At the same time, since technology runs faster than our ability to assimilate it, most internet users – as well as business companies – still use passwords in a totally insecure way today: to continue with our initial metaphore, nobody would leave the key on the door, or feel comfortable using the same key to open multiple doors, or use a weak lock & key combination, right? However, when using passwords, most of us often do just that.
In the initial part of this post we’ll try to summarize the most common mistakes that people do in choosing a password; then we’ll briefly review the most common ways used by hackers to stole passwords; last but not least, we’ll share some suggestions and best practices to secure our passwords and improve our account’s security.
Common Password Mistakes
The typical password mistakes can be split into three main categories: choosing a weak password, using the same password among different web sites, and insecurely storing passwords. In the following sections we’ll deal with each one of them.
Choosing a weak Password
A weak password, as the name implies, is a password too easy to guess or to discover using automated hacking techniques (brute-force, rainbow tables, and so on). Those who thinks that this is issue is a thing of the past because nowadays the majority of IT users have been educated enough to avoid choosing trivial passwords should check the SplashData’s Most Used (and Worst) Password of 2017 infographics, which could easily change their mind.
Here a list of the top 10:
- 123456 (proudly keeping the first place since 2013)

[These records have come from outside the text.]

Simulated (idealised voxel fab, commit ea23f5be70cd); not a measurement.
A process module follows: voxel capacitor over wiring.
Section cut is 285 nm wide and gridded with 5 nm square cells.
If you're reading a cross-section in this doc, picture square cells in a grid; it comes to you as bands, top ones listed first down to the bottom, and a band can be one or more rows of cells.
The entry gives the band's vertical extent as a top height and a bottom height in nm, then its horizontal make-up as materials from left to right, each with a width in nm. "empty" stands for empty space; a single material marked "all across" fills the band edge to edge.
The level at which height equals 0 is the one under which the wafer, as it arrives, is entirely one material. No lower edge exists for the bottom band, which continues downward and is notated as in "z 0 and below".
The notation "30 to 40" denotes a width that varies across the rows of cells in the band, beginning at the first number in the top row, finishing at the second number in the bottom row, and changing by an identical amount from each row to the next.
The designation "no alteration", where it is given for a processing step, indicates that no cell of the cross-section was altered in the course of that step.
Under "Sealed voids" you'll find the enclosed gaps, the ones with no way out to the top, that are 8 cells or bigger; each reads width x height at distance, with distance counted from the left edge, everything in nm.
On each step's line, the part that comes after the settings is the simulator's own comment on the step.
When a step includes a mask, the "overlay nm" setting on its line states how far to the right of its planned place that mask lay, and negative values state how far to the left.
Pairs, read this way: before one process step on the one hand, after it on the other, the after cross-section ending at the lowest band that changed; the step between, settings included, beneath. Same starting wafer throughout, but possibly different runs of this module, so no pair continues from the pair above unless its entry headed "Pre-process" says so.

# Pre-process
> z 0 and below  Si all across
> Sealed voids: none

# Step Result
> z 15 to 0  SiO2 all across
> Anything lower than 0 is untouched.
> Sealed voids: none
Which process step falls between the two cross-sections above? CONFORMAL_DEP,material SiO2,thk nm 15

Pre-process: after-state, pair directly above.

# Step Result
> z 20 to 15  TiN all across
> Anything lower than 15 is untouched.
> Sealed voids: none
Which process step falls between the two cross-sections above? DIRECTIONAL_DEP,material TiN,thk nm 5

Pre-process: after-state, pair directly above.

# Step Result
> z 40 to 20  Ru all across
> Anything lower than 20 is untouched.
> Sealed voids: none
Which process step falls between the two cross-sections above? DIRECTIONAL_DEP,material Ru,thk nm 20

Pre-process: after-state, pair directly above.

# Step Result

Luckily enough, such situation has been mitigated by enforcing a password security policy that is already adopted by most websites – and that is mandatory for all online services that deal with money or personal data, at least in most countries. Such policies not only require a minimum length and the presence of different character types (uppercase and lowercase letters, numbers, special characters) to make them harder to guess, but also force the users to periodically change them (often every 90 or 180 days). However, choosing a weak password is still critical for those devices where such policies are not enforced yet – such as most IoT devices.
Using the same Password
In addition to using passwords objectively too weak, users (and company officers) often also make the mistake of using the same password for different web sites or services. The so-called “password reuse” is probably the most serious mistake we can make nowadays: if a hacker manages to hack into a website’s servers (this is happened for Yahoo, LinkedIn, Sony, and countless “minor” websites) and steal the users passwords, it will definitely try to use those retrieved passwords to gain access to other services. The only thing we can do to stop such common hacking practice is to ensure that each and every account that we have has its own password.
Such verification process can be automated using dedicated tools, such as Shard – a open-source command line tool that was developed to allow users to test whether a password they use for a site is used to access some of the more popular services, including Facebook. LinkedIn, Reddit, Twitter or Instagram.
Insecurely storing Passwords
The need to use strong passwords and a different password for each website or service inevitably brings another big requirement: the need to have a “secure” mechanism for storing these passwords, since human memory won’t definitely be able to keep up. And this is where the most serious security problems often occur, not only for home users yet also for most companies. Who among us has never seen those dreadful MS Excel files (or text files!) containing a huge list of passwords?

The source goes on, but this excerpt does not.